Republic of the Philippines
G.R. No. 83513 April 18, 1989
LEONCITO PACAÑA petitioner,
NATIONAL LABOR RELATIONS COMMISSION and PHILIPPINE PACKING CORPORATION, respondents.
Rene Artemio T. Pacaña for petitioner.
Eudoxio B. Along for private respondent.
The Solicitor General for public respondent.
We affirm once again the rule that the decisions of the National Labor Relations Commission are reviewable only in a petition for certiorari under Rule 65 of the Rules of Court and may be reversed only upon a clear showing of a grave abuse of discretion amounting to lack of jurisdiction. Applying this rule we shall dismiss this petition and uphold the challenged judgment of the public respondent as a proper exercise of the powers conferred upon it by the labor laws.
The petitioner had been in the employ of the Philippine Packing Corporation as a security guard or all of eighteen years when he was implicated on 24 July 1986 in the theft of legramoxone chemicals from the company plant by Bernie Legaspi, a 14-year old boy who was caught in flagrante on 22 July 1986. This boy said it was the petitioner who had asked him to take the chemicals out of the company compound. 1 One other person, Security Guard Felizardo Adalin Jr., executed an affidavit to the effect that he had seen the petitioner actually carrying the chemical two days earlier in a plastic bag. 2 Investigated in the office of the security department of the private respondent, the petitioner admitted his guilt, saying that "my act of giving Belen (the boy's mother) the legramoxone chemicals was commited by me because of pity for her and I was also beguiled by her caresses." 3
He begged forgiveness from the company and asked that he be transferred to another unit away from Belen. A complaint for qualified theft was filed against him in the municipal circuit trial court of Jasaan, Claveria in Misamis Oriental, but this was later dismissed 4
when the petitioner wrote the plantation manager of the PPC and requested that, as he had already admitted the theft, he be allowed to resign without pay and the criminal charge against him be dropped. 5 The prosecution was revived, however, when the petitioner's lawyer wrote the PPC and demanded his client's reinstatement in view of the lapse of the 30-day period of his suspension. 6 He also asked for payment of backpay and other benefits to the petitioner. The information was re-filed on 26 November 1986, in the regional trial court of Cagayan de Oro City. 7
On this same day, the petitioner filed a complaint for illegal dismissal against the private respondent. As required, the parties submitted their respective position papers. On 22 June 1987, the labor arbiter rendered a decision in favor of the complainant. The respondent was required to reinstate him with full back wages or, if this was no longer possible, to grant him separation pay plus attorney's fees. 8
Copies of this decision were served on the petitioner on 7 July 1978, and on the respondent on 8 July 1987. The latter appealed to the National Labor Relations Commission on 20 July 1987, the same date on which the complainant moved for a writ of execution on the ground that the decision had become final and executory. 9 In view of the conflicting views on the timeliness of the appeal, the labor arbiter forwarded all the records of the case to the NLRC for resolution.

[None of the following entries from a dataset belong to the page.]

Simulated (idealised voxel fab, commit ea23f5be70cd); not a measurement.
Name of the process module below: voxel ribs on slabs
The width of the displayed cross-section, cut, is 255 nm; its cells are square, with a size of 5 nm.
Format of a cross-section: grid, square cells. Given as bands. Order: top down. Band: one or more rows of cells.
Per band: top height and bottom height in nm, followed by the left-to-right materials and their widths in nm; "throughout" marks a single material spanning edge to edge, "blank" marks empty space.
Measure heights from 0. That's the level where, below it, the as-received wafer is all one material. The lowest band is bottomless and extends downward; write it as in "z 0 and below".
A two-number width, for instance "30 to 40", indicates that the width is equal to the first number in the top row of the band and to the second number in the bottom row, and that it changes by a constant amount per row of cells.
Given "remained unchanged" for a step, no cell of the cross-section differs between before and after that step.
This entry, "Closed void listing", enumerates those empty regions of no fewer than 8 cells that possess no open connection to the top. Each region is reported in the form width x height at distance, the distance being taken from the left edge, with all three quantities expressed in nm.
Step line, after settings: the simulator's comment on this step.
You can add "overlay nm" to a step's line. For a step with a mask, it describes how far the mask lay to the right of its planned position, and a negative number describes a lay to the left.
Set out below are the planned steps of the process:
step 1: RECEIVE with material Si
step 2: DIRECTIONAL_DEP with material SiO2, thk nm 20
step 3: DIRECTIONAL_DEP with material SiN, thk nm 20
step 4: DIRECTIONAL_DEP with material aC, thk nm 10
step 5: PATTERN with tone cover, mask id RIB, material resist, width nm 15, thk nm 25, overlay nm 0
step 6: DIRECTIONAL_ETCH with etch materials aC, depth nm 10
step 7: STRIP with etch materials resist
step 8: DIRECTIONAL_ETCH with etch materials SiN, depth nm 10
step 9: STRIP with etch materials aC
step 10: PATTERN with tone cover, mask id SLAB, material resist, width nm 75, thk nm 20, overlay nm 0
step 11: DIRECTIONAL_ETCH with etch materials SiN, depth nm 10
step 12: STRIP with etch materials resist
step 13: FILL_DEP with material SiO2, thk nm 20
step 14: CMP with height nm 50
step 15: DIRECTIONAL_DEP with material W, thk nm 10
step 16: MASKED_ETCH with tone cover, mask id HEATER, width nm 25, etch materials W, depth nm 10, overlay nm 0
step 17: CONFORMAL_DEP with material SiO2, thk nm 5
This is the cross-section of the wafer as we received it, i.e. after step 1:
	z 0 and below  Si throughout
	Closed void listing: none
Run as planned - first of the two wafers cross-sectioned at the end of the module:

The NLRC accepted the appeal. On 12 January 1988, it reversed the decision of the labor arbiter and held that the petitioner had been legally dismissed and so was not entitled to reinstatement and the payment of back wages or separation pay and the other awards. 10 Disagreeing, the petitioner is now before us and faults the public respondent with grave abuse of discretion for sustaining the PPC
On the question of whether or not the appeal had been seasonably made, we hold in favor of the respondents. It is true that in Vir-Jen Shipping and Marine Services v. NLRC11 we interpreted the 10 day reglementary period prescribed by Article 223 of the Labor Code for appealing to the NLRC as referring to calendar and not working days. It is also true that the private respondent filed the appeal on the twelfth calendar day following its receipt of a copy of the appealed decision. It appears, however, that the appeal could not have been filed on 18 July 1987, the tenth calendar day, because this was a Saturday and the offices of the NLRC in Cagayan de Oro City were closed; and neither could it have been sent by registered mail because the post office was also closed. The following day was a Sunday. The appeal was therefore seasonably filed on Monday, 20 July 1987, the earliest day this could have been done after the lapse of the 10 day period.
As for the dismissal, it does not appear that the NLRC erred in holding that there was sufficient evidence to sustain the finding that the petitioner was guilty of stealing the legramoxone chemicals from the company. Indeed there was. The petitioner himself had admitted the offense not once but twice and in writing. He even gave the reason for committing the offense, to wit, he was beguiled by Belen's caresses. He cannot turn back on his own statements now and claim he was unaware of its contents and had been deceived into making them. Even the sequence of events supports the conclusion that he had really admitted his guilt.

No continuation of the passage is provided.